Use &[u8] as &[char] assuming ASCII?

Currently I am trying to optimize skim (which is a fuzzy finder) for large chunks of inputs.

One of the bottlenecks is the conversion from String to Vec<char>. When consuming around 500M input(with around 5M lines) the conversion process takes around 50% of the time (3.8s out of 6.5s).

The code I use:

let chars: Vec<char> = text.chars().collect();

Not sure if it is caused by chars() that is slow for checking UTF8 characters or collect() that allocates additional memories.

Thus one optimization could be checking if the input bytes are all ASCII characters and reuse the original string as Vec<char> to avoid allocation. For example:

let chars = if text.as_bytes().is_ascii() {
    // how to reuse string as Vec<char> without calling `.chars()`?
} else {
    text.chars().collect()
};

So the problem is how could I cast a &[u8] to &[char] without additional allocation?

Thanks in advance!

char is 32 bits wide, so the memory layout of &[u8] isn’t compatible with &[char].

In general, it’s probably faster to operate on the incoming bytes directly rather than converting to Vec<char>. Hard to say more without knowing more about the application, though.

1 Like

Can your code work over iterator over chars? If yes, you can do something like this:

fn do_stuff(d: impl Iterator<Item=impl Into<char>>) {
    // ..
}

fn foo(text: &str) {
    if text.as_bytes().is_ascii() {
        do_stuff(text.as_bytes().iter().cloned())
    } else {
        do_stuff(text.chars())
    };
}

Given a pattern "rt", the application will try to (fuzzy) match the input "rust". And since the input may contain UTF8 characters the matching function is expecting &[char].
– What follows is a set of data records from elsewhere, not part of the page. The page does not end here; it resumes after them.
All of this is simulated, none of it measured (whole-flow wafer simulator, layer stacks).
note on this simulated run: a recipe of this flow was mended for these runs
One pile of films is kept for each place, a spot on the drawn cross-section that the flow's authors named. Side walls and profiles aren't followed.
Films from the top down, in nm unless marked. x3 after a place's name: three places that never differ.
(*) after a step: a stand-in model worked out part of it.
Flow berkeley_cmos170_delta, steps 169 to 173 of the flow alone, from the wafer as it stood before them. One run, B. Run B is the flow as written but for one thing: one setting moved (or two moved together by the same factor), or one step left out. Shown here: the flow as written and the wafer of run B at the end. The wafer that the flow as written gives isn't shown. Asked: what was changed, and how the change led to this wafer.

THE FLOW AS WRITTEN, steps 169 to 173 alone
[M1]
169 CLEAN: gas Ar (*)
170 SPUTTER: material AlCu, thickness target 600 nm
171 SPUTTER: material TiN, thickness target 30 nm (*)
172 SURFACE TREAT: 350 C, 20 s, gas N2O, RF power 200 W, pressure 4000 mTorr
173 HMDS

@comex I see that &[u8] could not be used directly as &[char]. I’ll try to create some wrappers over it.

@newpavlov Unfortunately iterators won’t work in my case since the matching function will access characters by index. But still, great idea!

text.chars().collect()

what if you try to use preallocation?

let chars = text.chars();
let mut v: Vec<char> = Vec::with_capasity(chars.len());
v = chars.collect();

But I’m thinking collect does the same.

Consider treating both the pattern and input as &[u8], in the case where the pattern is all ASCII. Multi-byte codepoints in UTF-8 will never contain any ASCII bytes, so there’s no risk of an ASCII pattern incorrectly matching a non-ASCII character.

However, this might require writing a slightly different version of the matching algorithm for this case.

2 Likes

Does that even work? You are overwriting the v variable with another instance of a vec.

:man_facepalming: I was in sleeping mode
Also


let mut v = Vec::with_capacity(text.len());
for c in text.chars() {
    v.push(c);
}

Or even easier

let mut v = vec![];
v.extend(text.chars());

You could reserve the exact len, as virtuos86 did, but in the code for extend, there is this line:

if len == self.capacity() {
    let (lower, _) = iterator.size_hint();
    self.reserve(lower.saturating_add(1));
}

which means, that it will extend itself, based on the size_hint, which should give the correct amount of chars back

Speaking as someone who works in this area quite a bit, I’d like to repeat @mbrubeck’s advice: you almost certainly do not want to be working with a Vec<char>. Instead, you should work with a &str or possibly even a &[u8]. (I kind of imagine you need to do the latter anyway if you’re intent is to search things like file paths, which aren’t guaranteed to be valid UTF-8.)

If you need the ability to slice codepoints, then you should report byte indices at valid UTF-8 boundaries, and then you can slice a &str or a &[u8] in constant time. This is how the regex library works.

If you have specific questions about why this strategy is problematic, I’d be happy to try and answer them.

7 Likes

Seems that collect had reserve the capacity with iterator.size_hint() right? And my rough test showed that it did not make much difference.

1 Like